Sharon McIvor was a law student when she first challenged the act. That was in 1985. The Merritt BC woman is a grandmother now.

The Indian Act McIvor first challenged in 1985 had itself been the subject of a court challenge because it stripped women of their Indian status if they married non Aboriginal men. Meanwhile, non-Aboriginal women who married men with Indian status got status themselves.

McIvor’s grandmothers were both Indians, but their husbands were not.

So when the federal government changed the Indian Act to comply with a 1983 Supreme Court ruling that Indian women who married non-Indian men should maintain their status, McIvor applied for Indian status.

The letter she got back from the Department of Indian and Northern Affairs offered her Indian status, but not her children.

Two years later, her internal appeals exhausted, McIvor took the case to court.

It took 17 years to get in front of a judge.

In June 2007, two years after the first hearing, BC Supreme Court Justice Carol Ross sided with McIvor, arguing the law implied that “one’s female ancestors are deficient or less Indian than their male contemporaries. The implication is that one’s lineage is inferior.”

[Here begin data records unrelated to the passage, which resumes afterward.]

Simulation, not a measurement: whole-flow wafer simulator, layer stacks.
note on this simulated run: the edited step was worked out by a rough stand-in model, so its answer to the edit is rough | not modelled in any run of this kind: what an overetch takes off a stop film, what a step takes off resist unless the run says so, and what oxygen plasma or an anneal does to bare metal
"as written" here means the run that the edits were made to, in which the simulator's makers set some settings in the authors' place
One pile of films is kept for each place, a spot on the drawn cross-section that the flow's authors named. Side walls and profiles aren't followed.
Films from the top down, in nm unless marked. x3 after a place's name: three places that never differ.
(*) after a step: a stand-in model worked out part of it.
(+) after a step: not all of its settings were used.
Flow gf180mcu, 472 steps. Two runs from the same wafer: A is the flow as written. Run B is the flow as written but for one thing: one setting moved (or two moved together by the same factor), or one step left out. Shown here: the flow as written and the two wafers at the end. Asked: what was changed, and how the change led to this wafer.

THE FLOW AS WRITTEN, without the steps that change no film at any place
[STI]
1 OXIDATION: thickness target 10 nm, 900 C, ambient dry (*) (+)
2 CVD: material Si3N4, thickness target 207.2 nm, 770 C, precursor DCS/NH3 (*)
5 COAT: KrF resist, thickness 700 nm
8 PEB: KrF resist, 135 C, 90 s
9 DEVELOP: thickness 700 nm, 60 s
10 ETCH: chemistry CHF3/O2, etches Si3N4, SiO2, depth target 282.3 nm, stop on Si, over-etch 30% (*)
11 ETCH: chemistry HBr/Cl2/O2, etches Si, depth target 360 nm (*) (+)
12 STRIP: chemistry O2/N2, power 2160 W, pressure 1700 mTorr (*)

The federal government appealed Ross’s ruling, but lost. The government has 60 days to file an appeal with the Supreme Court of Canada.

If - as expected - the Harper government appeals the decision, McIvor’s quest for justice will take another three years and at least $250,000.

McIvor has got this far in part because of the Court Challenges Program. The Harper government - which seems to have no difficulty finding money for its costs - cancelled the program in 2006.